Early first-quarter box office figures show little sign of a bounce-back in most territories - although local-language product has eased the pain.

Nielsen EDI statistics show a marginal year-on-year dip in its first 12 weekly figures for North America (-2%), UK/Ireland (-8%), Spain (-2%) and Germany (-3%).

France is proving the big exception with a 17.9% rise year-on-year in its first 12 weeks.

Figures from Cinetel in Italy show admissions figures down 3.25%, while in Denmark box office is down 4% according to the MPEAA.

The strength of local films has been the key sustaining factor for the market. Comedy Les Bronzes 3: Les Amis Pour La Vie sold 10.3m tickets and was the top performer of the first three months in France, where local films accounted for three of the top five films.

Italy has similarly seen local product make up three of the year's top five, lead by Carlo Verdone's comedy Il Mio Miglior Nemico. Local films enjoyed a 34.6% market share, up 13% from the same period of 2005.

Pedro Almodovar's Volver qualified for Spain's top eight films in the first quarter despite being on release for just two full weeks by the close of the period.

The biggest gainer has been Poland, where local successes make up four of the top 10 films of the year to date, has enjoyed an 84% year-on-year rise in Q1, although the comparison is to an awful start to 2005. This year admissions reached 11.2 million compared to just 6.04 million during 2005's first quarter.

The Netherlands were the big losers with the Dutch Film Distributors' Association recording an 11.4% drop in box office, down to $40.6m (Euro 33.8m) from $45.9m (Euro 38.2m).

The lack of Hollywood power has been the other big story of the quarter.

In 2005, six films grossed over $100m internationally during the first 12 weeks - including 2004 holdovers Ocean's Twelve, National Treasure and Meet The Fockers and new wide releases The Aviator, Hitch and Constantine. In the first quarter of 2006, only two films have crossed the mark, holdovers King Kong ($107m) and The Chronicles Of Narnia: The Lion, The Witch And The Wardrobe ($202m).

The figures will be of wide concern, especially considering that many are down on last year, which was itself largely down on 2004. However, the losses in manu territories are only small and can be accounted for in part by the later date for Easter.

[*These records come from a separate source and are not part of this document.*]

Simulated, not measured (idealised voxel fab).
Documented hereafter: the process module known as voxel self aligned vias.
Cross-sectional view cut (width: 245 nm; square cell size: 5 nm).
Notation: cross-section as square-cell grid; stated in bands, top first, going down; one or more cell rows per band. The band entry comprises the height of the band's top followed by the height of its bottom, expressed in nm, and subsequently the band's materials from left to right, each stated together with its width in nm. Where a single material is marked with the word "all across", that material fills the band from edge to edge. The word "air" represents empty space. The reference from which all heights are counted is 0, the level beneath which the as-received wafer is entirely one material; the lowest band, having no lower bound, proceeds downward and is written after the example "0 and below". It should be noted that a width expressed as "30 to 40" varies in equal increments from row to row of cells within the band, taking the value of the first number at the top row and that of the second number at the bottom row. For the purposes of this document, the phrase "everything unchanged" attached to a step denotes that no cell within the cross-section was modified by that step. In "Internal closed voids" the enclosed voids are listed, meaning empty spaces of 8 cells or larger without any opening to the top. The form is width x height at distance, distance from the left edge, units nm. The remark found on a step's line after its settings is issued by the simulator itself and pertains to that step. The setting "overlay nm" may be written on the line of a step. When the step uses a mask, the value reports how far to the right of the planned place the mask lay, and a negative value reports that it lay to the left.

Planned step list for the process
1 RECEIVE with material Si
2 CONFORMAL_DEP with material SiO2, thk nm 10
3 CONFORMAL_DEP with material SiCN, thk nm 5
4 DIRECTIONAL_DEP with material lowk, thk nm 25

In 2005, Easter fell on March 27 leading to films looking to exploit school holidays or, as in the case of the UK, extended national holiday weekends to open in mid to late March. This year Easter falls on April 16.

The first major title to release for the period was Ice Age 2: The Meltdown, which drew stunning results in its domestic and international starts at the weekend, grossing more than $110m in three days, but the success came as the first quarter closed. Had Easter fallen in March as last year it is likely the small drop-offs seen this year would not exist.